JAMES Bond introduced the world to shaken not stirred cocktails, assassination by bowler hat and death by gold body paint.

But according to a new academic analysis, the novels by Ian Fleming also had a serious role in bringing the existence of America's real-life Central Intelligence Agency (CIA) to public attention for the first time.

Researchers claim the character of CIA operative Felix Leiter in the novels offered the only glimpse into the world of the US intelligence agency in the 1950s, at a time when the subject of the secretive organisation was not broached by journalists, academics or filmmakers.

Dr Christopher Moran, assistant professor in the department of politics and international studies at the University of Warwick, said while the CIA had been established in 1947, little was publicly known about it in the following years.

"No-one talked about the CIA," he said. "Journalists didn't talk about it. A number of them were hand in glove with the CIA, so they didn't want to annoy the agency. Others were just too afraid to write stories about the CIA in an era of McCarthyite witch hunts.

"Hollywood in the 1950s also wasn't going near the CIA. We found evidence of filmmakers approaching the CIA asking can we do a film about you guys, we will be quite patriotic in our accounts and show you saving the world and all this kind of thing. But the CIA's approach at the time was we want to keep our public profile as low as possible.

"Historians and scholars also weren't really writing about the CIA in the 1950s."

Moran pointed out that the CIA is mentioned in seven of the Bond novels, which had become "incredibly popular" by the late 1950s.

He said: "Who was writing about the CIA in the 50s? The evidence we have really got to the bottom of is that bizarrely it was Ian Fleming.

"It is quite ironic that Fleming in the Bond novels never actually explicitly says that his hero 007 works for MI6 or the Secret Intelligence Service – he is not allowed to, these were not publicly avowed agencies at the time.

"But, of course, nothing could stop him from saying the initials CIA.

"There is such a splendid irony there that it took a Briton to really give the CIA its first public profile."

Last week, it was revealed Moran's research had uncovered evidence the CIA copied gadgets from Bond, including a version of Rosa Klebb's spring-loaded poison knife shoe from in From Russia With Love.

This technological inspiration was a result of the friendship between Fleming and Allen Dulles, who became the first civilian CIA director in 1953.
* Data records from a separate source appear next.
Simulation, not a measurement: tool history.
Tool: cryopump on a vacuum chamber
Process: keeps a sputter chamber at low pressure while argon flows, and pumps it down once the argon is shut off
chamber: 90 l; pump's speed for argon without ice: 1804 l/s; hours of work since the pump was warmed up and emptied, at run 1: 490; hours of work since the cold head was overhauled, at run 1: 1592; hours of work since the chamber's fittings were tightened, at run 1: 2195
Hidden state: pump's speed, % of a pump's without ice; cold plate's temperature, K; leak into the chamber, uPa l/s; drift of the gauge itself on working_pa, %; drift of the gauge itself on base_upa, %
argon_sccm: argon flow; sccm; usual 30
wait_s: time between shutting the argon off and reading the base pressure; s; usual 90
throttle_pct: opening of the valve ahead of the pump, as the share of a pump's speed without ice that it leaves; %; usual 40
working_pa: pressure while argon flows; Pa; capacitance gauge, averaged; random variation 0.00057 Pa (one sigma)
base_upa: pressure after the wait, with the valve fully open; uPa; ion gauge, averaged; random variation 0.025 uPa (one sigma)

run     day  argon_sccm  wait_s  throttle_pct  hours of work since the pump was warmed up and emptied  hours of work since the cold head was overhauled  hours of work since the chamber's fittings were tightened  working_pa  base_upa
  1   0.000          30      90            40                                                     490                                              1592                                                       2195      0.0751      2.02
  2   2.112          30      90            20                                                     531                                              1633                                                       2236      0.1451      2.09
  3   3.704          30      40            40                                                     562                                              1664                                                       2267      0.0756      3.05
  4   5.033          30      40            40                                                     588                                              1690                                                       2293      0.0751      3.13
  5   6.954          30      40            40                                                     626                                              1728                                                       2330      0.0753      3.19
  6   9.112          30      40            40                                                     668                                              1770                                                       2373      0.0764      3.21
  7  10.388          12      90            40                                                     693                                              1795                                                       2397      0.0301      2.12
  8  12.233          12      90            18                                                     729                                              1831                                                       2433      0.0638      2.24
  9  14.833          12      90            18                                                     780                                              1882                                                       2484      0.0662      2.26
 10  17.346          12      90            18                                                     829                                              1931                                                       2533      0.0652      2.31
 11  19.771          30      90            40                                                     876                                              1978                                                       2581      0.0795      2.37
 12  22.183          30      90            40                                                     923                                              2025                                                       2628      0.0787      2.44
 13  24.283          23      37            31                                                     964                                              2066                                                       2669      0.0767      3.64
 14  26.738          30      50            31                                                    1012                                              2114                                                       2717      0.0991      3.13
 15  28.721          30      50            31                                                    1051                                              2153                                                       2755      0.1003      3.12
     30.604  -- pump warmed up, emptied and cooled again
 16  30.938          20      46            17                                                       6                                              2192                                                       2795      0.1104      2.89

Fleming's papers held at Indiana University in the US also revealed Dulles may have helped persuade Fleming not to "pension off" 007.

In contrast to its early days, the CIA has had a dedicated entertainment liaison office since 1996.

It offers advice to actors, authors, directors, producers and screenwriters with the goal of an "accurate portrayal of the men and women of the CIA" and even publishes stories on the work of the CIA.

The agency declined to comment on Moran's research.